The owners of this beautiful windmill have not only painstakingly restored the mill, but have reinstated a valuable local symbol of a once-thriving rural industry

As a contemporary landscape artist, Clare Winchester has an unerring eye for the interesting, beautiful or traditional features that help to define a rural view. It’s not surprising, then, that the first time she and her husband David, a GP, went to see  the old miller’s cottage in Benenden, Kent that was to become their much-loved home, it was the  windmill, standing 45-feet tall in the garden, that especially fired her imagination.

“It was practically derelict and looked very forlorn,” she recalled, “but I was completely smitten... I knew that if it could be restored to its former glory, we would be bringing a little local history back to life.”
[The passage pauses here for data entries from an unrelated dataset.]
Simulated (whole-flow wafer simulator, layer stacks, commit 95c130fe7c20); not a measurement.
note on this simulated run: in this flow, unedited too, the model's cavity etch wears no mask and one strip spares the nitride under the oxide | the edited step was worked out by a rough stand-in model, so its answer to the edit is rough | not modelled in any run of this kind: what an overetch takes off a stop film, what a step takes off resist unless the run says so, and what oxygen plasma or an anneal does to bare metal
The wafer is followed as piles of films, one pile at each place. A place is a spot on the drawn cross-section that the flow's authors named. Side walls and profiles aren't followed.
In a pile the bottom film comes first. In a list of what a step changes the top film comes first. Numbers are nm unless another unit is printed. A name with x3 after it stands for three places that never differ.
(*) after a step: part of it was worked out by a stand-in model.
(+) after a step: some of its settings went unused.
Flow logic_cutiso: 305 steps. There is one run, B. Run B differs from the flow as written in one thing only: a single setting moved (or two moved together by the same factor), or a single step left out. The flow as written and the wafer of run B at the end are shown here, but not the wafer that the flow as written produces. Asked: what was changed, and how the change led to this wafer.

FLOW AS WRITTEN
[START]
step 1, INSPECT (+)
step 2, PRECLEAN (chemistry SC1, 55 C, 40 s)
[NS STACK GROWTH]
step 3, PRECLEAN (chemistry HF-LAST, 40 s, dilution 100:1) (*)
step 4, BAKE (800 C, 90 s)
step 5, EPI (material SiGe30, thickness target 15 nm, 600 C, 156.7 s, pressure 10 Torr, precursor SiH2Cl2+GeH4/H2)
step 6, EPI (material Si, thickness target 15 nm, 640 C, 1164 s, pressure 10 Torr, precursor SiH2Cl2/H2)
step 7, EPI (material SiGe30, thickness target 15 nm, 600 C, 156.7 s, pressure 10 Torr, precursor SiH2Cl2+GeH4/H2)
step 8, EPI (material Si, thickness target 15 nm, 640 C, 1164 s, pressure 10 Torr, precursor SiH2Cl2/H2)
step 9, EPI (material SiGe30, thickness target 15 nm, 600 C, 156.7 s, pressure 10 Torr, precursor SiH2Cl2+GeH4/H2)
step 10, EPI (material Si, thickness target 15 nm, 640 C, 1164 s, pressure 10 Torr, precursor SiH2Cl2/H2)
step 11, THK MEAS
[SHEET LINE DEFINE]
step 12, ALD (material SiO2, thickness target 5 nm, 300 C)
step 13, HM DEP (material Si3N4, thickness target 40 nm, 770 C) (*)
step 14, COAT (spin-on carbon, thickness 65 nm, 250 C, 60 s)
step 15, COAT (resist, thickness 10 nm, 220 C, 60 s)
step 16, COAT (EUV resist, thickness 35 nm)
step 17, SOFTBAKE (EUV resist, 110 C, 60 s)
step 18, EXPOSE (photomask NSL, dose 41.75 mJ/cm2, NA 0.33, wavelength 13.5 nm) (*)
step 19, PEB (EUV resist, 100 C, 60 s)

Indeed. For windy Kent – along with Sussex and Essex – was once peppered with windmills, their slowly turning sails a familiar sight across the landscape. In the early 19th century, more than 200 windmills in Kent alone provided flour to the local population, but sadly, as new methods
of production came to the fore, these towering buildings fell into decline, largely disappearing as time marched on.

Clare’s 200-year-old windmill had fared better than most, and was still producing flour up until the 1930s, after which its usefulness took a decidedly different turn. “It was used as a gunners’ lookout during World War Two,” she explained. “In fact, one of the beams inside was signed by the American or Canadian soldiers that were stationed here in 1942.”

In the years that followed, however, the mill – built in the traditional weatherboard ‘smock’ design which originated in Holland – slowly fell into decline. Its massive sweeps (as the sails are known locally) were lost, along with the fantail and the cap which once sat on top of the tower. The staging – the wide ‘balcony’ encircling the base – had also deteriorated, as had the sash widows. “Inside we found that the floorboards were pretty rotten too,” Clare recalled. “But surprisingly most of the huge beams supporting the joists were still in reasonable condition.”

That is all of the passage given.